I didn’t do one of those “I’m Thankful for” posts for Thanksgiving this year. Mainly because I simply forgot. Last night we were driving home from the annual family white elephant party and we were listening to the radio station that plays Christmas Music 24/7. While listening to the beautiful music, I started to feel guilty for not making it to church the last few weekends. I’m not a “go to church every Sunday” type person, nor am I overly religious.
As I was listening to the music, which I believe was “Hark the Herald Angels” I began to realize that I love singing these “religious” Christmas songs, and I really only get to enjoy them on Christmas day, which is the one day we manage to make it to church this time of the year. And then, after that thought I realized that I’m taking things for granted with God. We have so much to be thankful for this season; mainly Jenelle's seizure control and that she found her laugh and smile. I’m not sure I could have survived another holiday without it.
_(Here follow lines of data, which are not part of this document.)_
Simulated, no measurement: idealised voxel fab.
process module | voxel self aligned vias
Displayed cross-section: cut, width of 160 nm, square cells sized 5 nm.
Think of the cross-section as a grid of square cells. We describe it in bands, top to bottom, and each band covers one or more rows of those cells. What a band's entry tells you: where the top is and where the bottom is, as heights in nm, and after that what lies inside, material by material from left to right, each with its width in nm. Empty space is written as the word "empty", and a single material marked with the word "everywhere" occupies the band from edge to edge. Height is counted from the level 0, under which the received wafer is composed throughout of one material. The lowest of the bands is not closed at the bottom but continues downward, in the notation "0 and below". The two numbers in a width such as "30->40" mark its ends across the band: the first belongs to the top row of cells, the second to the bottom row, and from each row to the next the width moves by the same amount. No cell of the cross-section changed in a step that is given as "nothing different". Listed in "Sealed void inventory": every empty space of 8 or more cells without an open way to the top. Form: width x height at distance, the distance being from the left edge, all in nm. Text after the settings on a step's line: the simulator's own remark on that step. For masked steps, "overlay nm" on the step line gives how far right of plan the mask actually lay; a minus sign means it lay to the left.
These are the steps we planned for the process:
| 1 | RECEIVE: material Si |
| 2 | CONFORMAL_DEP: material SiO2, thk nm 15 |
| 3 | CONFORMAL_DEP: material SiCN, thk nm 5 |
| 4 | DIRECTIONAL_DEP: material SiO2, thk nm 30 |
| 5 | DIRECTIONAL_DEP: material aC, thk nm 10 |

Yesterday afternoon, we were at a birthday party for my best friend’s daughter who just turned 3. My best friend and I were pregnant together when I was pregnant with Jenelle, and it was difficult watching her daughter grow up normally while we were going through the struggles we were having with Jenelle. My best friend is a NICU nurse as is her sister-in-law, so they have been supportive and helpful, but still it’s hard to see what should have been in her daughter as compared to Jenelle because their age is so close. While the kids were watching her daughter open gifts yesterday, I had fun playing with Jenelle on the open floor making her giggle and laugh. And then it occurred to me that at this party a year ago, all I did was sit in a chair with Jenelle in my lap, counting the seizures she was having in my arms while the kids were watching the presents. I remember feeling every jerk of every petite seizure she had. I remember counting them in my head because I was afraid we were going to need to use Diastat to stop them, or worse a trip to the ER. In looking back in the archives, this was about the time we realized Lamictal was making her seizures worse. What a difference a year makes.
Since July, when Jenelle gained seizure control, this year has been so wonderful and enjoyable. Her personality is so adorable and outsiders almost feel connected to her for once. We almost feel like we have a somewhat “normal” life now with Jenelle. And I have taken that for granted.
I know that there are times that parents of children with Special Needs question or get angry with God, because I’ve had those moments too. I also realize that God has a plan for my daughter, and for my family along the way. But last night I realized that I am thankful to God for His gifts this year in my Jenelle. Does this mean I’m going to go to church next Sunday? Maybe. I also realize that good health is important, and I shouldn’t push myself too hard because being ill does my daughter no good. The extra sleep on Sunday might help keep me well. I do feel I have many things to be thankful to God for this season. And now that I realize it, I really wanted to share it with you, so I don’t take it for granted.